December 14, 2012

God with Us

Almost exactly two years ago, I posted this and today it seems fitting to revisit it:

Christmas. Even the word "Christmas" makes us think of cheer, of wonder, of festivities and fun. Yet, for so many it will carry such sorrow, and heavy hearts will sit under lit up trees. There are many reasons that hearts will be heavy each year, but this year I think of the two families I know that between Thanksgiving time and now have each lost a son. One was 12, one just a baby. I can feel the shattering of their hearts into so many little pieces. And, my heart is broken...again.

Sorrow, pain, death, imperfection: our world is so full of it. I sit at a funeral watching a mom look at her 12 year old son's casket, and I remember. I watch the scene that should never be, dad and mom following their lifeless child out of the sanctuary and I know what it is like to go home. It all seems so wrong. The email that the baby won't make it through the night, and he doesn't. And hopes, dreams, lives crumble. These pictures of death happen all over the world, every day. Because our world is fallen, imperfect, not as God intended it to be.
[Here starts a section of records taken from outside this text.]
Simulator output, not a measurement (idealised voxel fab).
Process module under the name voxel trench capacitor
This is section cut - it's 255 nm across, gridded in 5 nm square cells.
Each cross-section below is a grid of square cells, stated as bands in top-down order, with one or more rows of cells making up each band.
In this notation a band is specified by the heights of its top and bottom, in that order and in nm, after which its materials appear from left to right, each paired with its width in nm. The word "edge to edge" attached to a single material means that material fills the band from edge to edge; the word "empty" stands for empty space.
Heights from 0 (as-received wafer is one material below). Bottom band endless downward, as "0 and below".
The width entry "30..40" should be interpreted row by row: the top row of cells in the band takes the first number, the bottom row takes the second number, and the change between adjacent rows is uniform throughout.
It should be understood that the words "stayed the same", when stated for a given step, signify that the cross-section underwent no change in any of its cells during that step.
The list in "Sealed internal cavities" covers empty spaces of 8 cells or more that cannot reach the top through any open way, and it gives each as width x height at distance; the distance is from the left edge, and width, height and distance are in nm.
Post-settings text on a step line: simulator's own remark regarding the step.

As I sat at that funeral, and watched mom and dad follow their son's casket out, reaching up high behind them were risers in the shape of a giant Christmas tree and it was all lit up. This scene is etched clearly in my mind because as I watched this family and their shattered world, I was reminded. That tree in all its shining wonder reminded me what this season represents. Even as so many will wade through dark waters this Christmas, they do not have to do it without HOPE. God did not turn His back on our imperfect world. He left perfection and entered into our hurt with us. He came to us and brought hope all wrapped up in the form of a tiny baby. "Behold, the virgin shall be with child and shall bear a son, and they shall call his name Immanuel," which translated means, "God with us." He came to us and offers a way to be with him forever, promising that one day he will dry all the tears and heal all the broken hearts. We are not alone, and this life is not all there is. God with us. Hope.

Please pray for these two families and that they could experience the hope of Christ during these difficult times.

Since that Christmas of 2010, we went through another Christmas surrounded by hurting people and now in 2012 this one is no different. Today another unthinkable tragedy has struck out East and everyone is left wondering "Who could do such a thing to children?" And, "How will these familes move forward?" And, "Why did it happen?" And the truth is, there are no easy answers to those difficult questions. And THIS is why we celebrate Christmas. We celebrate to remember - God with us.

If you have placed your trust in Jesus Christ, then all the terrible things taking place should not leave is in fear or disheartened. God tells us over and over and over in His Word not to fear. John 16:33 tells us to take heart because He has overcome the world (and that includes all the evil in it). The hard things should drive us deeper into His Word so we can know more of Him. They should also lead us to tell others of the hope that we have because God not only came to be with us, but make a way for us to be with Him. I Peter 3:15 says to always be ready to give an answer to others about the hope you have.

If you have never placed your trust in Jesus Christ there is no better time than now. He is the only one in whom you will ever find real hope and peace. Check out this link and it will walk you through what Jesus did for you and how you can respond. http://www.cefonline.com/index.php?option=com_content&view=section&id=19&Itemid=100033

December 12, 2012

And They Went With Haste...

"And they went with haste and found Mary and Joseph, and the baby lying in the manger." Luke 2:16

"When they saw the star, they rejoiced exceedinly with great joy.  And going into the house they saw the child with Mary his mother, and they fell down and worshiped him." Matthew 2:10-11

The shepherds got it, the wise men got it, and my kids get it, so why don't I?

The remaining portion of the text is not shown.